LOMMEL, Belgium – Few products now come with the expectation they will work just as well ten years down the line – especially if they are likely to be subjected to an extremely punishing working life, day in, day out.
Ford ensured the all-new Transit will still be going strong by a process of accelerated ageing that in just six months put the latest version of its iconic van through the worst treatment that customers are expected to dish out in a decade.
Durability tests included the equivalent of 11 million kilometres – or 275 round-the-world trips – with Transit customers, at state-of-the-art proving grounds, and in extreme conditions across the globe where temperatures ranged from 40 C to -40 C.

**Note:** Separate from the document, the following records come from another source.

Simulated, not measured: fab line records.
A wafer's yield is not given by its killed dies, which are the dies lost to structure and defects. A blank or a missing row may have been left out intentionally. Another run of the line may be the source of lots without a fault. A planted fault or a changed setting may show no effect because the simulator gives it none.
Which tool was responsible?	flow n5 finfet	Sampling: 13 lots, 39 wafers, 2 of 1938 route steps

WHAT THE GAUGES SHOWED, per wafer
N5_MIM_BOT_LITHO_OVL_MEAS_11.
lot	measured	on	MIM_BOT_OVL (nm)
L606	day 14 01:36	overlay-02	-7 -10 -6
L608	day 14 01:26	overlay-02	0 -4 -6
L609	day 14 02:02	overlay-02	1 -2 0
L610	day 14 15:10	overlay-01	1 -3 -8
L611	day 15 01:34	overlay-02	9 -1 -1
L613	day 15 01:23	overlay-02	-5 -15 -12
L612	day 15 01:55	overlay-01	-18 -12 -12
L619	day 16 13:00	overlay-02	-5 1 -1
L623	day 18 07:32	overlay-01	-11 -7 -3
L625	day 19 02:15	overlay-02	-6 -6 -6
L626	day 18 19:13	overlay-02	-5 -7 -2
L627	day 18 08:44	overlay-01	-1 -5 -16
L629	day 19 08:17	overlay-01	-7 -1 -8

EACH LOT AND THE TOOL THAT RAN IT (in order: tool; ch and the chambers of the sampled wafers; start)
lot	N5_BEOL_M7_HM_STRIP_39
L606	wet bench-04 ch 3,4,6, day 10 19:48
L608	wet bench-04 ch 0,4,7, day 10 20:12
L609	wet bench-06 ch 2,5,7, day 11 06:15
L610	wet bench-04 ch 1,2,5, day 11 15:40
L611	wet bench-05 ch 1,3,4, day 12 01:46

“I don’t think many customers would believe what this vehicle has been through,” said David Gregory, Transit chief programme engineer, Ford of Europe. “We inflict the worst possible treatment that a van could endure, and we’re only satisfied when our new vehicle comes through with flying colours – just as the Transit has done.”
As the first Transit to be sold in both Europe and North America, the all-new model was subjected to accelerated durability testing both at Ford’s facilities in Lommel, Belgium and in Romeo, Michigan.
At Lommel, Ford subjected the all-new Transit – including Van, Chassis Cab and Minibus versions – to more than 30 punishing vehicle tests. These included the trailer tow general durability test, conducted at maximum weight with a fully loaded trailer.
Further extreme challenges included being driven at top speed non-stop for two months, pounding over rough gravel roads, and through salt- and mud-baths. The prototypes also were tested for corrosion resistance in high-humidity chambers for 12 weeks and put through non-stop figures-of-eight for one month.
Engineers have driven the all-new Transit more than 5,000 times over an extreme course of potholes and bumps, and conducted a strength test by driving it at 60 km/h (37 mph) into a 140 millimetre kerb.
For testing at the company’s proving ground in Romeo, Ford became the first automotive manufacturer to use robot drivers for testing. The layout of the Michigan Proving Ground has made it possible to adopt advanced robot drivers which control steering, acceleration and braking while following a pre-programmed course. This enables non-stop testing along the most punishing durability surfaces. On similar tracks, professional drivers are restricted to 2-3 hour shifts to ensure their well-being.
Ford also tested the Transit prototypes at carefully chosen locations in Europe, North America, Africa and Asia. Vehicles faced the 40 C heat of Arizona, Dubai and South Africa, the bitter -40 C cold in Finland and Canada, and challenging journeys through Europe, the Middle East, Russia, Turkey and the U.S. – from the Austrian Alps to Death Valley, California.
Prior to launch, the new model covered more than 500,000 km (300,000 miles) of tough real-world use with high-mileage Transit customers. In the test labs, Ford subjected the all-new Transit’s 2.2-litre Duratorq diesel engine to 46 days continuous high-load urban driving on specialised rigs, as part of tens of thousands of hours of engine testing. Component test rigs were used to simulate real-world punishment, replicating the full 10-year vehicle lifecycle in just 30 days.
Ford has identified and delivered more than 100 significant improvements to the Transit as a direct result of its testing regime. These include the redesign of the side rail on Jumbo van models, and strengthening of the rear cross-member on chassis cabs.
“Pushing the van to the limit and beyond helps us to deliver a stronger, more robust product. This translates directly into every-day reliability for the customer, however tough their working environment,” Gregory added.
The all-new Transit is the flagship of the completely redesigned and expanded Ford Transit range, and is now on sale across Europe alongside the Transit Custom, Transit Connect and Transit Courier models.